Nick Gojaman

Posted on Dec 24, 2025

Building a Production-Grade Serverless API on AWS

#aws #serverless #cloud #architecture

Most tutorials focus on building features. This project focused on operating a real backend system in production.

Intellpulse is a backend-first, API-only service designed to generate quantitative trading signals (BUY / HOLD / SELL) with explainability, quotas, and safe deployments. There is intentionally no UI — the goal was to design and ship a system that behaves like internal fintech infrastructure rather than a demo app.

The project emphasizes:

end-to-end system design

security and access control

rate limiting and usage tracking

safe CI/CD and deployment discipline

This article walks through the architecture, key design decisions, and tradeoffs involved in building a production-grade serverless API on AWS — without overengineering.

Architecture Overview

Intellpulse is implemented as a serverless, container-based API with a clear separation between runtime request flow and CI/CD deployment flow.

Request flow

Clients access the API over HTTPS using a Lambda Function URL

Requests are handled by a FastAPI application running inside a containerized AWS Lambda function

Authentication and quota enforcement are applied before any signal logic executes

Usage and rate-limit state is stored in DynamoDB

The API returns structured JSON responses containing signals and explainability metadata

Deployment flow

Code changes trigger a CI/CD pipeline

A container image is built and pushed to Amazon ECR

The Lambda function is updated using a digest-pinned image reference (@sha256)

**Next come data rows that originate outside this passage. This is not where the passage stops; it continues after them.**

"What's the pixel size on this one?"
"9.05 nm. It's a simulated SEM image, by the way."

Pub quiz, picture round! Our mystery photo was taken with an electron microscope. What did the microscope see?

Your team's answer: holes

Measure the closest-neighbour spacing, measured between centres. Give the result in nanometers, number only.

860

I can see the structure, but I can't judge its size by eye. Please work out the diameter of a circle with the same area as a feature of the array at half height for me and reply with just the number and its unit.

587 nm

Deployments are promoted through staging and production environments

This design keeps the runtime path minimal and predictable, while allowing deployments to be performed safely without configuration drift or accidental rollbacks.

🧠 Key Design Decisions
1️⃣ Why Lambda Function URLs instead of API Gateway

For this project, I intentionally used AWS Lambda Function URLs instead of Amazon API Gateway.

The goal was to expose a small, controlled API surface without introducing additional infrastructure or configuration overhead. Lambda Function URLs provide native HTTPS access, integrate cleanly with Lambda-based authentication logic, and are sufficient when advanced API Gateway features (custom domains, request mapping templates, usage plans) are not required.

This decision kept the architecture simpler while still supporting secure, production-grade access patterns.

2️⃣ Why container-based Lambda for FastAPI

Rather than adapting FastAPI to a zip-based Lambda deployment, the service runs as a containerized Lambda function stored in Amazon ECR.

Containers provided:

full control over Python dependencies

consistent local and cloud execution environments

easier iteration without Lambda packaging constraints

This approach allowed FastAPI to run naturally without framework-specific workarounds, while still benefiting from Lambda’s serverless execution model.

3️⃣ Why DynamoDB for rate limiting and quotas

Rate limiting and daily usage quotas are enforced using Amazon DynamoDB rather than in-memory or middleware-based solutions.

DynamoDB was chosen because it:

scales automatically with request volume

provides predictable performance under load

enables per-key usage tracking with TTL-based expiry

This design ensures that quota enforcement remains stateful, durable, and horizontally scalable, even as traffic increases.

4️⃣ Why digest-pinned deployments (@sha256)

CI/CD deployments update Lambda functions using digest-pinned container images (@sha256) rather than mutable tags such as latest.

This guarantees that:

each deployment is deterministic

rollbacks reference known artifacts

production never pulls unintended image versions

While this adds a small amount of complexity to the pipeline, it significantly improves deployment safety and traceability.

What this shows:
Senior-level deployment discipline.

5️⃣ Why separate staging and production environments

Even for a relatively small backend service, separate staging and production environments were maintained.

Staging allows:

validation of CI/CD changes

safe testing of deployment logic

confidence before production promotion

This mirrors patterns used in larger systems and reinforces habits that scale beyond single projects.

⚖️ Tradeoffs and Lessons Learned

Building Intellpulse reinforced the importance of intentional tradeoffs when designing production systems.

A backend-only approach meant there was no visual demo for non-technical users, but it allowed full focus on correctness, security, and operational discipline. This tradeoff was acceptable because the target audience was API consumers rather than end users.

Choosing Lambda Function URLs simplified the architecture, but also meant accepting fewer built-in features compared to API Gateway. This reinforced the need to clearly understand service boundaries and avoid defaulting to heavier components when they are not required.

Finally, implementing CI/CD safety mechanisms such as digest-pinned deployments added upfront complexity, but significantly reduced the risk of accidental production regressions. This tradeoff proved worthwhile even at small scale.
If I were extending this system further, the next improvements would focus on operational maturity and developer ergonomics, rather than additional features.

Planned improvements include:

Managing infrastructure using Infrastructure as Code (Terraform or AWS CDK)

Adding structured observability (metrics and tracing)

Introducing a lightweight UI or dashboard for internal usage

Supporting additional signal strategies and historical queries

Importantly, these enhancements build on a stable foundation rather than compensating for architectural gaps.